A new artificial intelligence (AI) technique could improve the ability of autonomous vehicles to identify 3-D objects, and how those items relate to each other in space, using 2-D images.
Most autonomous vehicles navigate 3-D space with LiDAR, which uses lasers to measure distance. However, LiDAR technology is expensive, and its pricy nature often means autonomous systems do not include much redundancy. For example, it would be too expensive to put dozens of LiDAR sensors on a mass-produced driverless car.
The new technique, called MonoCon, could help the AI software used in autonomous vehicles navigate using the 2D images it receives from onboard cameras.
“Because cameras are significantly less expensive than lidar, it would be economically feasible to include additional cameras, building redundancy into the system and making it both safer and more robust,” study senior author Tianfu Wu, an assistant professor of electrical and computer engineering at North Carolina State University, said in a statement.
Specifically, MonoCon is capable of identifying 3D objects in 2D images and placing them in a “bounding box.” This effectively tells the AI the outermost edges of the relevant object.
MonoCon builds on a substantial amount of existing work aimed at helping AI programs extract 3D data from 2D images. Many of these efforts train the AI by showing it 2D images and placing 3D bounding boxes around objects in the image. These boxes are cuboids, which have eight points, just like the corners of any cube.
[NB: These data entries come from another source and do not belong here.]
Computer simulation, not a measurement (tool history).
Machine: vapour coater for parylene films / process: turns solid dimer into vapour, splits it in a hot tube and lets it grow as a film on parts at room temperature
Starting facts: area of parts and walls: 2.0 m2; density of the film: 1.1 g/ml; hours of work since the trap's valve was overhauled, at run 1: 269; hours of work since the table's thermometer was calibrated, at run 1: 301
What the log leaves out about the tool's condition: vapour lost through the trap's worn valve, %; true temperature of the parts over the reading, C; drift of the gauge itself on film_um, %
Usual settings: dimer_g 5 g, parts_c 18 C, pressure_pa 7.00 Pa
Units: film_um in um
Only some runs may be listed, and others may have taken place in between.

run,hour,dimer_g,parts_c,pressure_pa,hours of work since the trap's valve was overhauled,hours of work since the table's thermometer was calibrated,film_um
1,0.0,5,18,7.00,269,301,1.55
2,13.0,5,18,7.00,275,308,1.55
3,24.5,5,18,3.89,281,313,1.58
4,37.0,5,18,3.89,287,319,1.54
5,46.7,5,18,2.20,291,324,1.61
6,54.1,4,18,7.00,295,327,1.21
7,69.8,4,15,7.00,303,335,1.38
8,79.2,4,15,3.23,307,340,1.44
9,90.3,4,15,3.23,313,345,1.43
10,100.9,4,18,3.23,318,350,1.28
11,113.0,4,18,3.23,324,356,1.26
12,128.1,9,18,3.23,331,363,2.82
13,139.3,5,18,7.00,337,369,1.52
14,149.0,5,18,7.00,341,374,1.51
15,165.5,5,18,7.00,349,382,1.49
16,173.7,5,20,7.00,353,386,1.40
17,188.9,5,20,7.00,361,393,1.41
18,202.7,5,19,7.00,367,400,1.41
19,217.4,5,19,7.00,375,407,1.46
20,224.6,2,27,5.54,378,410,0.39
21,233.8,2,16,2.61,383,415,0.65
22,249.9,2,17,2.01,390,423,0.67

During training, the AI is given 3D coordinates for each of the box’s eight corners, so that the AI understands the height, width and length of the bounding box, as well as the distance between each of those corners and the camera. The training technique uses this to teach the AI how to estimate the dimensions of each bounding box and instructs the AI to predict the distance between the camera and the car.
After each prediction, the trainers correct the AI, giving it the right answers. Over time, this allows the AI to get better and better at identifying objects, placing them in a bounding box, and estimating the dimensions of the objects.
“What sets our work apart is how we train the AI,” Wu said in a statement. “Like the previous efforts, we place objects in 3D bounding boxes while training the AI. However, in addition to asking the AI to predict the camera-to-object distance and the dimensions of the bounding boxes, we also ask the AI to predict the locations of each of the box’s eight points and its distance from the center of the bounding box in two dimensions. We call this ‘auxiliary context,’ and we found that it helps the AI more accurately identify and predict 3D objects based on 2D images.”
In tests of MonoCon using a widely used benchmark data set called KITTI, “MonoCon performed better than any of the dozens of other AI programs aimed at extracting 3D data on automobiles from 2D images,” Wu said in a statement. Still, although MonoCon performed well at identifying pedestrians and bicycles, it was not the best AI program at such tasks, the researchers cautioned.
“Moving forward, we are scaling this up and working with larger datasets to evaluate and fine-tune MonoCon for use in autonomous driving,” Wu said in a statement. “We also want to explore applications in manufacturing, to see if we can improve the performance of tasks such as the use of robotic arms.”
The scientists detailed their findings at the Association for the Advancement of Artificial Intelligence Conference on Artificial Intelligence held virtually from Feb. 22 to March 1.